Library copy of Mendelssohn’s Lauda Sion (Novello, c. 1877), front cover

This contact with older items can open up another world, often especially through aspects of a score that are peripheral to the musical content itself. For example, at the processing desk I recently stumbled across this vocal score of Mendelssohn’s Lauda Sion (published c. 1877 by Novello, Ewer & Co). The striking design and typography of the score’s front cover is just the starting point here: on the inside cover we have an advert for The Musical Times, ‘the largest and best Musical Journal in existence … [containing] Occasional Notes on passing events, and accounts of Musical Performances in all provincial towns, as well as those which take place on the Continent, in the Colonies, and wherever the Art is cultivated.’ On the back cover, meanwhile, ‘Messrs. NOVELLO, EWER & Co. beg to announce’ that a list of works, including Mozart’s Requiem Mass and Gounod’s Messe Solennelle ‘may now be had at a uniform rate of ONE SHILLING EACH.’

Exposed manuscript used as spine reinforcement in a library copy of Mendelssohn’s Lauda Sion (Novello, c. 1877)

Exposed manuscript used as spine reinforcement in a library copy of Mendelssohn’s Lauda Sion (Novello, c. 1877)

However, it’s when I look at the necessary repairs for this score that things get really interesting. A number of this copy’s pages have broken away from the book’s binding, revealing the inside of the spine. Seemingly tucked inside the spine is yet more manuscript – a serendipitiously-positioned footer (see image below) informs us that this is part of a Novello score for Handel’s Messiah. Jubilant at this unexpected discovery, I consult our cataloguer Helen, who tells me that sheets of paper (a then valuable commodity) from old copies were often used as binding reinforcement for new books – a practice spanning centuries which has led to discoveries of rare manuscript fragments from 13th-century Notre Dame and medieval Hebrew texts, to name a few. Libraries holding books which contain important fragments in the binding might choose to repair the book in a way that simultaneously conserves and renders visible the fragment in the spine. In our case though, pragmatism won the day, and, somewhat sadly, I sealed up the pages so that the snippet from Handel’s Messiah was once again hidden from view.
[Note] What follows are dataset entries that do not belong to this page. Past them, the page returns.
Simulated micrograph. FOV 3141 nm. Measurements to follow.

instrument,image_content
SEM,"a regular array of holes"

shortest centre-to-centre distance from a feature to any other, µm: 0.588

As I mentioned earlier, the sense of contact with the past while working at the processing desk often extends beyond the direct content of the item itself. I’m frequently jolted into an awareness of another life lived: old train or concert tickets tumbling out of a score, a piece of typed correspondence tucked away for safekeeping (or perhaps as a makeshift bookmark), a pertinent inscription or detailed marginalia handwritten inside. These layers give a glimpse into the usually hidden story of a book’s use and history; while, simultaneously, the book becomes a vehicle for a brief imagining of another’s life at another time. The fact that this all comes from an enduring physical object held in one’s hand provides a useful reminder of our seemingly unequivocal cascade into digital life, where the nature of our everyday communications (once through physical, tangible objects; now through ephemeral yet supposedly always traceable – although frequently forgettable – digital content) has fundamentally changed. With digital versions of works (e-books; digital music files; and so on), at least as they stand, what you see is what you get: there may be hidden extras inserted by the creator, or online versions which allow commentary (through interfaces such as SoundCloud, for instance), but the digital format doesn’t allow you – within a piece of content that you own, at least – to gain a glimpse of how someone else has used or responded to the work. Perhaps at a time where reviews and comment are available to most of us (whether to write or consume) at a click of a button, this isn’t so important, but I can’t help feeling that with this move from analogue to predominantly digital, something personal is being lost.

On this issue, news of two recent publications has caught my eye; taking dramatically different approaches, both go some way to counter concerns about the sometimes sterile feel of products consumed in our digital world. The first is a recently published novel – S. created by J.J. Abbrams (co-creator of TV series Lost, and the new director of Star Trek) and Doug Dorst (Canongate Books, 2013). The book itself is produced as an old library book, complete with detailed annotations from two different ‘readers’ (who, it turns out, are leaving notes within the book for each other), and is full of loose-leaf ephemera – newspaper cuttings, letters, postcards, and so on – for the reader to explore. Not only is the library book a stand-alone novel, but its annotations and ephemera provide a counter-narrative which explores both the relationship between the book’s two fictional readers, and their collective relationship with the text and author in question. While Mark Lawson, writing in The Guardian, praises the work’s authors for captivating readers through the ‘antihistorical concept of an analogue interactive book’, ironically, librarians have been seriously tested by the publication, in particular by the need to keep track of its masses of ephemera on each loan and return.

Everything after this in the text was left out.